Gulf News spoke to readers to discover their driving experiences at iftar time.
“I was nearly run over by a car the other day, although I was walking on the pedestrian crossing,” Mena Migally said. This incident happened right before iftar in Dubai Media City, when he was crossing the street after he left his office building. Migally thinks that frantic driver behaviour around iftar time is unjustified, as “all professional facilities close early enough for anyone to plan their trips to where they will have iftar in a safe and timely manner”.
An IT professional from Egypt, he compares this “mania” in driving close to iftar time to extremely distracted driving, wherein “people who are fasting lose sight of safety and focus on the food”.

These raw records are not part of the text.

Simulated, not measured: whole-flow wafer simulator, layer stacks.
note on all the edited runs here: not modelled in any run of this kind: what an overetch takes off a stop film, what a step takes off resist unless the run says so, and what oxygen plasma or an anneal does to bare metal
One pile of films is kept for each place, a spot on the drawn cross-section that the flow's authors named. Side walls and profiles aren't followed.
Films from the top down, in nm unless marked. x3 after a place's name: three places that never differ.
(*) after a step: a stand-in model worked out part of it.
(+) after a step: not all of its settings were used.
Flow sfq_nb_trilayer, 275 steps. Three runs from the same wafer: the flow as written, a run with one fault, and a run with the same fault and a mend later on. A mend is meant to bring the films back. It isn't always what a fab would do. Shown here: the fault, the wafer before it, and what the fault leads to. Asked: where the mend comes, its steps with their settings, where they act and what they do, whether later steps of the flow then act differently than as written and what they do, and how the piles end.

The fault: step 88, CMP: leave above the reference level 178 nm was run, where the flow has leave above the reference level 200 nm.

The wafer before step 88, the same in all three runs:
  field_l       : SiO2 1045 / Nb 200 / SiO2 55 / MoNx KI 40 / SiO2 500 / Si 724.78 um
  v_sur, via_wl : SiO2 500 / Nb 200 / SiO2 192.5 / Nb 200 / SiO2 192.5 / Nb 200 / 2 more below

Migally added that there is barely any traffic during iftar time, and that leaving 10 minutes earlier could help drivers reach their destination safely. Instead, people are stressed and sometimes behave very badly as a direct result of that.
Two years ago Cecilia Zapata’s father passed away, and she was trying to get to her family. It was 2.30pm on a Ramadan day and a car behind wanted her to move out of the way. The neighbouring lane was full with cars, which obstructed her from moving out of the lane. The driver reacted by cutting into the full lane and moving over next to her car. He then pulled down the window, and swore at her. Perhaps he was fasting, perhaps he wasn’t. She can never be truly sure.
Around the same time, Zapata had another accident before iftar time, where “someone [a car] was trying to cut across and she couldn’t stop”, so she hit his car from the back. The person did not use the indicator to change lanes and so the police put him at fault. Zapata said: “You should know yourself better. If you’re punctual, you should leave ahead of time.”
Syed Ali, a sales executive, who lives in Sharjah and works in Dubai, travels to Abu Dhabi, Al Ain and Ajman for his job. He said that there is a lot of traffic on all roads around 2pm in Ramadan, because most people finish their work around that time.
“People don’t have patience. Everybody wants to go first. People are tired and that’s why accidents happen,” he said.
He advises people who want to head home around iftar time to start their journey at around 6pm. He himself leaves at about 5.30pm to avoid traffic on his way back to Sharjah. Furthermore, he witnessed an accident around iftar time a few days ago where two men, one on a bike and one crossing the road, were hit by cars and were badly hurt. He stopped to talk to them and discovered that they had been fasting.
He said: “People need to have patience, because everyone’s fasting and they do not want to fight. If they do not want to fight, they should have patience.”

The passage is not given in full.